She is trying to tackle one of the toughest challenges to self-driving vehicles so far – user mistrust. A March study by AAA showed 75 percent of Americans fear the driverless cars, and only 20 percent are interested in trying one out. In fact, 39 percent of Americans don't want any autonomous features on the family car, including automated braking, adaptive cruise control, and lane-keeping assist. Half of this group said they know too little about such features, wrote Richard Read on The Car Connection:

AAA's findings jibe with other studies we've seen, and frankly, they're not especially surprising. Given how much trouble our laptops, desktops, smartphones, and tablets can give us, the idea of putting our lives in the hands of a computer on wheels traveling at 70 mph isn't exactly comforting. It's a big change, and it'll take some time to get used to. (News of the first accident blamed partially on an autonomous car isn't soothing anyone's nerves.)

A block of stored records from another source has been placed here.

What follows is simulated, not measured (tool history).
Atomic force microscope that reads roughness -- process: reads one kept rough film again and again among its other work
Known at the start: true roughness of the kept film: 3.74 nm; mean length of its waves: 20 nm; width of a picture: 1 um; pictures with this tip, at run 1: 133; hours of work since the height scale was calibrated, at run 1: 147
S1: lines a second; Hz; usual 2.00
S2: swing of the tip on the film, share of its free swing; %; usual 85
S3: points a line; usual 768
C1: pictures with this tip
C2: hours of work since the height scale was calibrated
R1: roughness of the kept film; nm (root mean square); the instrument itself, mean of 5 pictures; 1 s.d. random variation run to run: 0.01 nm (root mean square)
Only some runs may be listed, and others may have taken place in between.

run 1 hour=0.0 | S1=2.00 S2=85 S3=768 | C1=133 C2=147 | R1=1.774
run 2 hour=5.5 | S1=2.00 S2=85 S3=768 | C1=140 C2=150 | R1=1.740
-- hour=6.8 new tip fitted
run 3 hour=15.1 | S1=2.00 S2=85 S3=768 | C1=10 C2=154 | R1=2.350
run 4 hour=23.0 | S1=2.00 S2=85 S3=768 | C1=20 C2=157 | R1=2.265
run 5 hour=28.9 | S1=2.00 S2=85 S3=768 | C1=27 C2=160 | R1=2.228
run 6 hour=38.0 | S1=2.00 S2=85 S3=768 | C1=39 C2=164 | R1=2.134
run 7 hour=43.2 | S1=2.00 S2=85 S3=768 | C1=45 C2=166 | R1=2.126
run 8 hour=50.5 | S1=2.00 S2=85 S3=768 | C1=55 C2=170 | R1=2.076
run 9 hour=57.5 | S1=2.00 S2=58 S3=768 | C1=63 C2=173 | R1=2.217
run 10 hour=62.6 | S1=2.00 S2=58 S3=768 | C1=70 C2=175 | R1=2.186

Drive.ai is not the only team trying to tackle this challenge using better communication. Google has already filed a patent for its communication system, which flashes messages to pedestrians at crosswalks, Business Insider reported.

BMW also has a concept car with limited autonomous driving. While driving on its own, the car uses augmented reality to project its status and plans across the windshield, communicating with both the other drivers on the road and sidewalk traffic, Tech Insider reported. This lets the car tell pedestrians waiting to cross that they are safe to go. 

Reiley's idea is to partner with members of the auto industry to get language-conscious cars on the road as soon as possible.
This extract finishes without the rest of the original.